---
title: "Review Stat. 653"
author: "Prof. Eric A. Suess"
format: revealjs
---

## Review

What have we learned about studying Text Mining?

A lot of new things about how to work with text data.

## Review

- Bag-of-Words Model
- Tokenizers
- Corpus and Document Term Matrix
- Stemming
- Word Counts
- TF-IDF
- Sentiment Analysis
- n-grams
- Pairwise Correlation of words
- regex
- Topic Modeling
- Parts of Speech

## Review

All of these ideas are **as useful** as computing means, standard deviation, correlations, t-tests, regression, etc. for numeric data.

You are now prepared to work with the other half of the data that is out there in the world!

## Review

We have studied *Unsupervised Learning* techniques for text based data.

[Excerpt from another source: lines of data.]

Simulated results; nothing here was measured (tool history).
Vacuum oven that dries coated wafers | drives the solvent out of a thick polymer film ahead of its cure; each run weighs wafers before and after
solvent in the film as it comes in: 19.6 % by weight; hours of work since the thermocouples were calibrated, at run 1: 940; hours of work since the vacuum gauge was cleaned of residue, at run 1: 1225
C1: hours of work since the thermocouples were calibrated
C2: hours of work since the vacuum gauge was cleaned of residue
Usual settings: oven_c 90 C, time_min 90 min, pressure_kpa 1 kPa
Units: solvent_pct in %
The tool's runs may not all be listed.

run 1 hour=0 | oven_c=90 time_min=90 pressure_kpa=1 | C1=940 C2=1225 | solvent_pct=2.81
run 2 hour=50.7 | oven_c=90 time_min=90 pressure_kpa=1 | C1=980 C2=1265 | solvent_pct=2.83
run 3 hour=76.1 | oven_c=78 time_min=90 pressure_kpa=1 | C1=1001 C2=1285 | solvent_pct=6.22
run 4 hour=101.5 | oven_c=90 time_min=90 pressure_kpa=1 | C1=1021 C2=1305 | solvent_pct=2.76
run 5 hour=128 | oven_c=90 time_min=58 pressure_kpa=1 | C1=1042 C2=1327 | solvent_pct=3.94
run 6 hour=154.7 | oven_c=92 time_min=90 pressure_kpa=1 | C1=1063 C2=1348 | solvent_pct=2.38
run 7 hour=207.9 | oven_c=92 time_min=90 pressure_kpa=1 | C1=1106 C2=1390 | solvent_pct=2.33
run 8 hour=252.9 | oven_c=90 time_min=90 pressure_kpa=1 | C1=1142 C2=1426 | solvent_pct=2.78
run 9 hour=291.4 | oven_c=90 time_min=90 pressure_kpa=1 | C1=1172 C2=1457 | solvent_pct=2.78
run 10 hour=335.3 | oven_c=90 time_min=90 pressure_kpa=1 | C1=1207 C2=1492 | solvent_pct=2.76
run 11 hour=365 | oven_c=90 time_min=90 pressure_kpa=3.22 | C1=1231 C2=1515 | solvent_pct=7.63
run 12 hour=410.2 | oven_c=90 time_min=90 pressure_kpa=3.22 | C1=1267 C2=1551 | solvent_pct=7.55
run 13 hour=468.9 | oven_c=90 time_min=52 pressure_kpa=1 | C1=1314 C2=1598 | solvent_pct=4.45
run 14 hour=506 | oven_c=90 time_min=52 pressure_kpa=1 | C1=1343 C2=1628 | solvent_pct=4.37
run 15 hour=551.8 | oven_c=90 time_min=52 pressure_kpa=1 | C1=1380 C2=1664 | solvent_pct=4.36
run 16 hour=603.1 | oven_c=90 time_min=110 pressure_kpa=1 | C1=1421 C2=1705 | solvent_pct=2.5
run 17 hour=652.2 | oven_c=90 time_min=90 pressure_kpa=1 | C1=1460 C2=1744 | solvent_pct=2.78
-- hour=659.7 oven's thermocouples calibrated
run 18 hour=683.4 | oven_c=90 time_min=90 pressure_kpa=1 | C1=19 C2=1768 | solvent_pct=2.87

**Sentiment Analysis** is very useful for learning about the sentiment in documents.  

## Review

We have studied *Unsupervised Learning* techniques for *clustering* text based data.

**Topic Analysis** is very useful for learning about the different topics discussed in documents.

## Review

We have studied *Supervised Learning* techniques for *classifying* text based data.

**Naive Bayes** and **Logistic Regression with lasso/regularization** are very useful for predicting which class documents are in.

## Review

There are a lot of other R packages that can be used for Text Mining.

- Rvest
- Quanteda
- Text2vec
- Spacy
- Rtweet

## Review

There are a lot of Python packages that can be used for Text Mining.

- NLTK
- Textblob
- SciKit Learn
- Beautiful soup
- Gensim
- Spacy
- CoreNLP

## Review

There are growing opportunities to work doing Text Mining.  This is a very interesting new field to work in and there are a growing number of excellent tools available to pursue such work.